Opportunities And Challenges With Open-Source Hardware In System Development

For many years now, there has been a trend toward open source in the field of system development. It can be seen in software libraries for the product itself as well as in development tools.

A clear motivation for open source lies in the fact that not charging license fees makes a product more attractive on the market. It may also enable further development of the software component, depending on the license model. However, few companies will make use of this option, as it leaves them dependent on the further development of the main product. Another advantage of open-source developments is that they often enjoy a larger and more widely distributed user community, which can take care of maintenance and further development and clarify unresolved questions. The more specialized the open-source component, the smaller this benefit.

Having a distributed developer community, as is common in the case of open source, can also be a disadvantage. Manufacturers of safety-critical products, such as those used in the automotive sector, absolutely need their suppliers to be able to point to a specific software developer so they can respond to liability and warranty issues. Otherwise, legal requirements are left unmet and incalculable risks arise.

“Open source” commonly refers to software, but a lively open-source hardware community has also been developing for some years now. There is, of course, a fundamental difference: With hardware, the design data can be disclosed and distributed free of charge as an alternative to licensed IP. However, the production of silicon is always associated with costs for mask sets and wafer runs. Depending on the planned number of units, these costs can be reduced by using multi-project wafers (MPWs).
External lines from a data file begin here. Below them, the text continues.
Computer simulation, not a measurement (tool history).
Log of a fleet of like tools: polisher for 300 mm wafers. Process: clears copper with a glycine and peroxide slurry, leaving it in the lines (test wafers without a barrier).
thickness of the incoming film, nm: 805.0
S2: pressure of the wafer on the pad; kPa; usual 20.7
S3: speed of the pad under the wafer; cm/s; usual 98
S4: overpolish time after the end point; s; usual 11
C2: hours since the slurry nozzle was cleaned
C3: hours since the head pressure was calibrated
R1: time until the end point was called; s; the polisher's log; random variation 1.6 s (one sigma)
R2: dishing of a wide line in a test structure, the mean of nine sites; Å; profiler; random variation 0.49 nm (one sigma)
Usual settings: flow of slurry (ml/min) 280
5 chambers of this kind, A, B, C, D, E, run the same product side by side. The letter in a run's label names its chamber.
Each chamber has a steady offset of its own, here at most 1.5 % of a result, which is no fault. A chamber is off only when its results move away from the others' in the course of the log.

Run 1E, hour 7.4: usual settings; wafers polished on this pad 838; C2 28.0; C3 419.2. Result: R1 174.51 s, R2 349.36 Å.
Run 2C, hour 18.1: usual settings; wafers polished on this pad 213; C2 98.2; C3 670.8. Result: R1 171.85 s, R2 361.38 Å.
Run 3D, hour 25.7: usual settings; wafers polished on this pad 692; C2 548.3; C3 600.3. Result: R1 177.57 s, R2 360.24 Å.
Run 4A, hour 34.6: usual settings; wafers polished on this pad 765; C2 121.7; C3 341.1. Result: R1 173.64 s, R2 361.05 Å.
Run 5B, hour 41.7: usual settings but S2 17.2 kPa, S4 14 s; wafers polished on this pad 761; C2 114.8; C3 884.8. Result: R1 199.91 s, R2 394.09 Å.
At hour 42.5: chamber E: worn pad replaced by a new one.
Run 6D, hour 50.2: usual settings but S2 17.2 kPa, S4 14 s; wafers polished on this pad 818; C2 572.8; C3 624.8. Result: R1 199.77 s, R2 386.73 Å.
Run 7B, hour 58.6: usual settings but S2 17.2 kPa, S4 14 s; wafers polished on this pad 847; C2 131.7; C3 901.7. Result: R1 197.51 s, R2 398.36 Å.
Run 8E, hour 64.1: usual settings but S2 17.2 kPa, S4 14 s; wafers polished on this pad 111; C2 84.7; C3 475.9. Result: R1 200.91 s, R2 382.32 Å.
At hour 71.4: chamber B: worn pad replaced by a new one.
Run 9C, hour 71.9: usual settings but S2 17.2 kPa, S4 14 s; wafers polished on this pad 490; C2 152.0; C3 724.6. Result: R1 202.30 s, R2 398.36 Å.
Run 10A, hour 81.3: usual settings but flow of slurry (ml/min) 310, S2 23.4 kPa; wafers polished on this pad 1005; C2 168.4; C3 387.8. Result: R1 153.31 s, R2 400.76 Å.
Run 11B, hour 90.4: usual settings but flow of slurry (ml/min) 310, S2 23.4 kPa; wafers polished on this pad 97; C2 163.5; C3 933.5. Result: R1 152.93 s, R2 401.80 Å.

One of the best-known representatives of open-source hardware is the RISC-V processor’s open instruction set architecture (ISA). This is a topic of growing interest for an ever-expanding community. The architecture is finding its way into many chip design projects for non-safety-critical applications. However, additions have now also been made to the architecture for safety-critical areas.

As with software IP, the added value of open source in hardware lies in the transparency of the installed components. Theoretically, it is possible to test the design IP for errors and exclude backdoors or malicious code. The large amount of work this involves can be reduced by distributing tasks within the community. In this way, open source can always help protect and create trustworthy electronics.

Another aspect of open-source hardware is the availability of technology libraries for production in a specific foundry. The process design kit (PDK) required for this is usually free of charge anyway, as the money is earned with the production of the silicon. However, foundries generally only provide the PDK for their technologies upon the signing of a non-disclosure agreement (NDA). This is to ensure that knowledge about the technology is not disseminated in an uncontrolled way. The PDK contains critical information on the technology’s possibilities and its limitations, and may even allow conclusions to be drawn about the steps in the production process.

In sum, an open-source PDK is a sensible way to provide start-ups and research institutions with low-threshold access to semiconductor technologies. This also greatly reduces the administrative workload for design projects in education. The SkyWater PDKs were a good example of this, and their discontinuation has left a gap in the market. But the Europe-based foundry IHP, for instance, offers an open-source PDK for its 130nm technology. Although this is a comparatively large technology node, it takes into account special requirements such as radiation-hardened applications.

The market for development tools in chip design is currently heavily dominated by a few commercial providers. While open-source alternatives are emerging here, too, they mainly occupy niches in the field of research and teaching. One reason for this is certainly the huge amount of effort required to put together a complete development process, from a high-level description to physical implementation, sign-off, and validation using tools from a wide variety of sources. Another challenge is that the foundries have to support the open-source tool with their technology libraries. This effort is already very high for the few commercial providers of electronic design automation (EDA).

Open source is a promising alternative at various points in the development of integrated hardware/software systems. The additional opportunities offered by a broad community and transparency are offset by challenges such as compatibility and risks in the area of warranties. It remains to be seen what subsectors can be filled and which of these will prevail on the market. Development will certainly continue in this direction.